Octocontrabass wrote:
kerravon wrote:
I don't know what you're talking about. I feed it my C code and it produces assembler code. It's transforming my code. I am basically familiar with what my assembler code looks like, and it matches my C code.
And how does GCC know what assembler code looks like? Its own source code includes values that get copied directly into the output. The transformation includes both your own C code and GCC's source code.
kerravon wrote:
Regardless, to answer your specific question - no-one actually knows. The (undisputed) copyright holder can take me to court anytime he/she wants, on whim, and it will be for a court to decide (largely on whim too).
That's why the GCC license explicitly gives you permission to do whatever you want with any parts that may still be covered by GCC developers' copyright in the resulting binary, including the statically-linked libgcc.

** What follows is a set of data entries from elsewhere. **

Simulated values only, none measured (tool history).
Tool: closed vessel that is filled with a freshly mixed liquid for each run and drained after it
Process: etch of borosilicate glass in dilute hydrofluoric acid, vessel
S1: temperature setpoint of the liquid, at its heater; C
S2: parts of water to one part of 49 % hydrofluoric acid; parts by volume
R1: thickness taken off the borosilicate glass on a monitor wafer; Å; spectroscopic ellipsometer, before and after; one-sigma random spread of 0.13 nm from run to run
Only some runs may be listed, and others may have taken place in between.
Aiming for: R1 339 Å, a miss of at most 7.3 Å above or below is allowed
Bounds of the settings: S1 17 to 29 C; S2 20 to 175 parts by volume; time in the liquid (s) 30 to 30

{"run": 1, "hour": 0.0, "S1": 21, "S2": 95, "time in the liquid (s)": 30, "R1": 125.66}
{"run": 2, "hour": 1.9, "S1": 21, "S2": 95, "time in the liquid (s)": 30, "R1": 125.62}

No, it's very different. The GCC license doesn't cover the generated assembler at all, at least in my reading of the 7,592 license conditions. You postulated a possibility that they could claim copyright on the generated code anyway, and you are correct. And no, it won't be down to YOUR interpretation of what the GCC license allows. It will be up to some random judge in some random country who has never written a line of code in his life.
Quote:
kerravon wrote:
Which is why I intend to move to a public domain compiler when available.
A public domain compiler isn't going to rely on libgcc in the first place, so writing your own public domain replacement would be a waste of time.
No. A public domain compiler is going to take care of the issue you mentioned of the generated code. It is highly unlikely that a judge is going to agree to that interpretation if the compiler author chooses to have fun with me. But no-one knows for sure. The replacement libgcc functions serve a different purpose - allowing me to use GCC as the compiler, which I believe is pretty safe, but to eliminate the UNDISPUTED copyrighted libgcc code that would otherwise be linked in to the executable and thus comes down to whim.
Note that the public domain C compiler I am still struggling to obtain won't be anywhere remotely near as good as GCC, so there will still be a reason to use GCC. The GCC that I use (3.2.3) is 400,000 lines of C90-compliant code (after I made changes to achieve that). When SubC or similar comes online, it will be maybe 8 or 9,000 lines of code.